Aggregation

Note

This reading, and following readings, will provide examples from the titanic.csv dataset file that will also be used in the exercise portion of this chapter.

Groupby

The .groupby() function groups data together from one or more columns. As we group the data together, it forms a new GroupBy object. The offical pandas documenation states that a “group by” accomplshes the following:

  1. Splitting: Split the data based on the criteria provided.
  2. Applying: Provide an applicable function to the groups that were split.
  3. Combining: Combine the results from the function into a new data structure.

Syntax

Syntax for the .groupby() method when providing a single column as a parameter is as follows:

grouping_variable = your_data.groupby("column-name")
Example

Let’s take things a step further and aggregate the data within the grouped column name using the .sum() function through method chaining:

grouping_variable = your_data.groupby(["column_name"]).sum()

The above code will group the dataset by ‘column_name’, and will then return the sum of all values within each column grouped by each unique value in the ‘column_name’ column

The .groupby() method can take multiple columns as a parameter upon creation, but it is best practice to only provide as many columns as needed for your analysis. As you increase the amount of grouped columns, you are also increasing the amount of compute power and memory needed, which can lead to performance issues.

In order to group multiple columns you can pass a list of column names as a parameter to the .groupby method.

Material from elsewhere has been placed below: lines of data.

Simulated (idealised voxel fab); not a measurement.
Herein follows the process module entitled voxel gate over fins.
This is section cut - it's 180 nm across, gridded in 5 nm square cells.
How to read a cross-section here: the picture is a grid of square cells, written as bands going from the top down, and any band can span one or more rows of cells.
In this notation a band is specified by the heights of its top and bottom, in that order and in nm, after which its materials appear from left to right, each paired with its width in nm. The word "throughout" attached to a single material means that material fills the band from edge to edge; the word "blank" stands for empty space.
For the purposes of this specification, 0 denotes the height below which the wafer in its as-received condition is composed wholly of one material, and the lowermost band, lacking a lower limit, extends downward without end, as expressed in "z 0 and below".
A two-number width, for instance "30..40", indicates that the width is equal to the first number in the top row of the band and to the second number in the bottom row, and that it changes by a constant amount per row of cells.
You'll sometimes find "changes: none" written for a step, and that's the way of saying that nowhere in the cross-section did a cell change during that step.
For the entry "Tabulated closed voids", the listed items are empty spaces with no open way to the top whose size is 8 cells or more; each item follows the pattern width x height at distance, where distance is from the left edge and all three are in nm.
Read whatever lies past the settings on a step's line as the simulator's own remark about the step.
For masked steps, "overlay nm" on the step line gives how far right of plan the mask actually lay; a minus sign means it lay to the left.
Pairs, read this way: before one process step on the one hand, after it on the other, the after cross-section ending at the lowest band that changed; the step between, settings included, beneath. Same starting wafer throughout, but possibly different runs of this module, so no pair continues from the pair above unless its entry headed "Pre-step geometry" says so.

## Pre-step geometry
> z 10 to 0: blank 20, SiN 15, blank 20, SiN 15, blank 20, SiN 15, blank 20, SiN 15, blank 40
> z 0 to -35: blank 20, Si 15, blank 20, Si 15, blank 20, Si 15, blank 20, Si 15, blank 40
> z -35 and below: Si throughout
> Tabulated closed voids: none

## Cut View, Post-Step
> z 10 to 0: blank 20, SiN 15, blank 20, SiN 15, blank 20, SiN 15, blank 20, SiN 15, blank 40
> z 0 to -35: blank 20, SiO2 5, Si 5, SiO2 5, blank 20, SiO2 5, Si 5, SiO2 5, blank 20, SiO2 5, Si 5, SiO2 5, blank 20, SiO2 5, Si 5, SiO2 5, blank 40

grouping_variable = your_data.groupby(["column_one", "column_two", "etc.."])
Example

Applying an aggregate function to multipled grouped columns can also be accomplished with method chaining. The following image uses columns from the titanic dataset as an example.

Creating a new groupby object from the columns “embark_town” and “alone” and applying the sum aggregate function Creating a new groupby object from the columns “embark_town” and “alone” and applying the sum aggregate function

The image below displays the output when only applying the groupby() method to only the embark_town column.

Applying a groupby method to only the “embark_town” column within the titanic.csv dataset to view the output Applying a groupby method to only the “embark_town” column within the titanic.csv dataset to view the output

The key thing to note here is that when grouping multiple column(s) together it will provide you a dataset that is specific to that grouping of data. When theembark_town column was grouped with the alone column, the result is a dataset that provides an aggregate of the entire dataset in relation to those two columns. When embark_town was grouped alone, it provided an aggregate of the entire dataset only as it relates to the embark_town column.

Aggregate Methods

pandas provides a built-in aggregate method: Data.aggregate() or Data.agg() (both accomplish the same thing, agg() is short for aggregate()). The benefit of using the .aggregate() function is that it allows you to pass aggregate functions as a list.

Example
data.agg(['mean', 'median', 'mode'])

Aggregation Using a Dictionary

pandas also allows the ability to provide a dictionary with columns as a key and aggregate functions as an associated value.

Example
1
2
3
4
5
6
aggregate_dictionary_example = {
    "embark_town": ["count"], 
    "age": ["count", "median"]
}

dictionary_aggregate = data.agg(aggregate_dictionary_example)

This dictionary object has now become a tempate for the aggregations we want to preform. However, on it’s own, it does nothing. Once passed to the agg() method, it will pick out the specific location of data we want to examine. Making a subset table.

Groupby and Multiple Aggregations

A common strategy used when applying multiple aggregations to your group or dataset is to hold them within a variable. The advantage of this being, you will not have to provide the list of functions you need as parameters each and every time.

Example
1
2
3
4
5
aggregate_functions = ["mean", "median", "mode"]

grouping_variable = your_data.groupby(["column_one", "column_two", "etc.."])

grouping_variable.agg(aggregate_functions)